Hacker News new | ask | show | jobs
by jj12345 3079 days ago
Maybe an expert will chime in here, but I recall learning that several concepts in ML are derived from or in parallel to the BIC. Many use feature AIC/BIC measures for feature selection.

On a separate note, AIC/BIC are prevalent in linear regression models because they are extremely well-behaved in comparison to some other models. This has generated enormous amounts of field-specific experimental literature. For instance, economists can form expectations for AIC/BIC measurements dependent on the study-type.

Additionally, we already have some decent tools for regularization (albeit model-dependent ones). Counting the nodes of a NN to establish an AIC may not lead to a proper understanding of the free parameters.

This wasn't meant to be an apologists take on why I'm not using AIC/BIC for model selection. If we're talking about "deep learning", then it's definitely a worthwhile goal to examine how to optimize network topologies. The link below mentions using reinforcement learning to learn architecture.

https://research.googleblog.com/2017/05/using-machine-learni...

1 comments

It looks like some work has been done on using AIC for neural networks:

- https://www.sciencedirect.com/science/article/pii/B978044489...

- https://www.sciencedirect.com/science/article/pii/S095219760...

- https://waseda.pure.elsevier.com/en/publications/network-inf...

In principle it would be straightforward, right? AIC = 2k - 2ln(L). So set k = # weights + # biases, and use the log-likelihood as the objective function so you can just read off L from there.

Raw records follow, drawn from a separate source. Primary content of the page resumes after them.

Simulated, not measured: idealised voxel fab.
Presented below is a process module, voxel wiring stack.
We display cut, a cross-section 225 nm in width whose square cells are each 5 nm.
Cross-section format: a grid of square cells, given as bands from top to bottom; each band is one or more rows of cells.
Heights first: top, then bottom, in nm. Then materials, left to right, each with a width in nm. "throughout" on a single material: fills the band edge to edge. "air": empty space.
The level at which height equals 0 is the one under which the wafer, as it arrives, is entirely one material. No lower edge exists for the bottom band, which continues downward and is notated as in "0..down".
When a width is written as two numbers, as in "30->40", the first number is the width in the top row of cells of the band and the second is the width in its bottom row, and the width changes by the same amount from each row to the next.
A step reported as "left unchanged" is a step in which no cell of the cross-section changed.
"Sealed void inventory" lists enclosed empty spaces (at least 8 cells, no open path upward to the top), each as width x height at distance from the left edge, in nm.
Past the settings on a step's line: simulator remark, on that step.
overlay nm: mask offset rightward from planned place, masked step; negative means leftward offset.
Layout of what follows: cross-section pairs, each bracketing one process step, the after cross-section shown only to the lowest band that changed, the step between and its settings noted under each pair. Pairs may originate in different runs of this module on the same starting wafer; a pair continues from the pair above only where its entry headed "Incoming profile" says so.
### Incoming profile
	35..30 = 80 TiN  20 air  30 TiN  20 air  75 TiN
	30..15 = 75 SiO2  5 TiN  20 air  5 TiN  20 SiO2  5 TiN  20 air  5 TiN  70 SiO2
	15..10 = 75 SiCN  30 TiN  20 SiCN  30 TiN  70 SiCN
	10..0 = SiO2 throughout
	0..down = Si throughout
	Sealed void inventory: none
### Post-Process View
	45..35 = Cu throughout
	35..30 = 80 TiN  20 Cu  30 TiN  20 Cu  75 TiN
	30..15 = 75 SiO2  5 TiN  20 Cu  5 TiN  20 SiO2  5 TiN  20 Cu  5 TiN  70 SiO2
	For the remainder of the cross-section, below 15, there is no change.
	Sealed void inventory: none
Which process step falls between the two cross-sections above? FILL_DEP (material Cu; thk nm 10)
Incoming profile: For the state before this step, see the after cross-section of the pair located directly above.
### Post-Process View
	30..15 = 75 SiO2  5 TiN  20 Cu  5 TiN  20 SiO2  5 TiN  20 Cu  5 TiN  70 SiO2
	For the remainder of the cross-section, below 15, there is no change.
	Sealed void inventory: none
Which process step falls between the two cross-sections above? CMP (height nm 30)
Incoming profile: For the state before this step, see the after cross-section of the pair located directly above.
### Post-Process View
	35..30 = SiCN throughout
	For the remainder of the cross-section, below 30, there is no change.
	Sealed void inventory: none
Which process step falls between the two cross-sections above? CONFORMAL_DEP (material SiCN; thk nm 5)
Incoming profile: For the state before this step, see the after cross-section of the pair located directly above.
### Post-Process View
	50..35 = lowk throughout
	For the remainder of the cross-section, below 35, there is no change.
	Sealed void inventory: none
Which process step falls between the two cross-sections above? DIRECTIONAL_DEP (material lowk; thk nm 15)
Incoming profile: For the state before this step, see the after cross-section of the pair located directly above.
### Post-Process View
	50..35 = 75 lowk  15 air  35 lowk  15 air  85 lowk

I wonder if the reason why AIC is unpopular is that it's harder to explain to your boss than accuracy, precision, recall, or even proper scoring. This is perhaps more true now that statistical literacy in management increases -- the notion that you can't use training data to estimate performance is becoming popular. Now here comes a magic formula, calculated on the training set, that supposedly tells me how well the model will perform... that's not gonna fly in a lot of settings.

There's also the question of whether it even tells us what we want to know. AIC is an estimate of Kullback-Leibler information of a probability model, under somewhat-restrictive conditions [0]. The question of "why don't we use AIC?" might be the same as the question of "why don't we use proper scoring rules? -- people want to know accuracy, so they just go ahead and estimate accuracy by brute-force resampling. I'm not saying it's right, but until people see tangible value in thinking about their models from a probabilistic perspective, they won't be motivated to do so.

[0]: http://www4.ncsu.edu/~shu3/Presentation/AIC.pdf